The University of Georgia Finance and Administration celebrated the first participants to complete the Mentoring for Operational Success (MOS) course at a closing session on Nov. 10.
“I’m really proud of the work our first group of leaders put into making this course a success,” said Adam Fouche, director of the Office of Emergency Preparedness and Insurance and Claims Management.
Fouche, who developed and leads MOS, adapted the curriculum from the leadership model taught at the Department of Behavioral Sciences and Leadership at West Point.
“The course had a huge impact on the trajectory of my leadership journey when I went through an earlier version 15 years ago. I hope it has the same kind of positive impact on the participants’ leadership,” he said.

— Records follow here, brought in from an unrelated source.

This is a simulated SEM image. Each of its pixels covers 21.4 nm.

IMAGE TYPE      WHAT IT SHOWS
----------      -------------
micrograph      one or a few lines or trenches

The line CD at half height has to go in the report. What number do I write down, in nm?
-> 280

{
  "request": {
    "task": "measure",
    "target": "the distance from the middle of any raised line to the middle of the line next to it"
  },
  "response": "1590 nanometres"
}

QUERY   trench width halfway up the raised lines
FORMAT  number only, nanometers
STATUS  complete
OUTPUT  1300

The MOS program explores various human behavior theories through formal instruction, classroom discussions, case studies and personal reflections. The goal of the program is to help participants become more effective leaders who are better equipped to meet their own needs and the needs of their teams.
Twenty-eight participants from various Finance and Administration units concluded the course with group presentations summarizing what they had learned. While the course focused largely on theory and case studies, the takeaways for many participants were far from hypothetical.
“With every chapter and every different part of the program that we did, I walked away with something that I could come back to my unit and implement,” said Donna Francis, director of human resources for Auxiliary Services.
Francis oversees six staff members, each specialized in a different skill. She hopes to use what she learned in MOS to lead cross-functional training among her team.
“The topic on teams was one of the biggest for me. It was something that I think I needed,” she said. “I think far too long I’ve operated independently when I really enjoy not to. That was a big takeaway for me to learn to navigate as a leader.”
Joel Dickerson, an off-campus zone manager with the Facilities Management Division, said MOS emphasized the value of self-awareness and empathy.
“Becoming more understanding and more open to other people’s perspectives is always a skill that needs to be improved,” Dickerson said. “This class gave me some tools to help see other people’s perspectives and see voids in my own that I hadn’t noticed before.”
Participants met for three consecutive days each month from August to November. Topics covered included group development, stress management and leadership in diversity, equity and inclusion, among others. After completing the course, participants can take part in coaching sessions to help integrate the material into their personal and work lives.
“Adam has done an incredible job tailoring leadership training for Finance and Administration through the MOS program,” said Ryan Nesbit, vice president for finance and administration. “I hope participants come away with a much better understanding of themselves and their leadership styles, as well as how they can best support their respective teams.”
Thirty new Finance and Administration staff members will participate in the second cohort beginning in March.
“This can really change the way we work,” said Dickerson. “It can change the way we view our work life. And it’s fun.”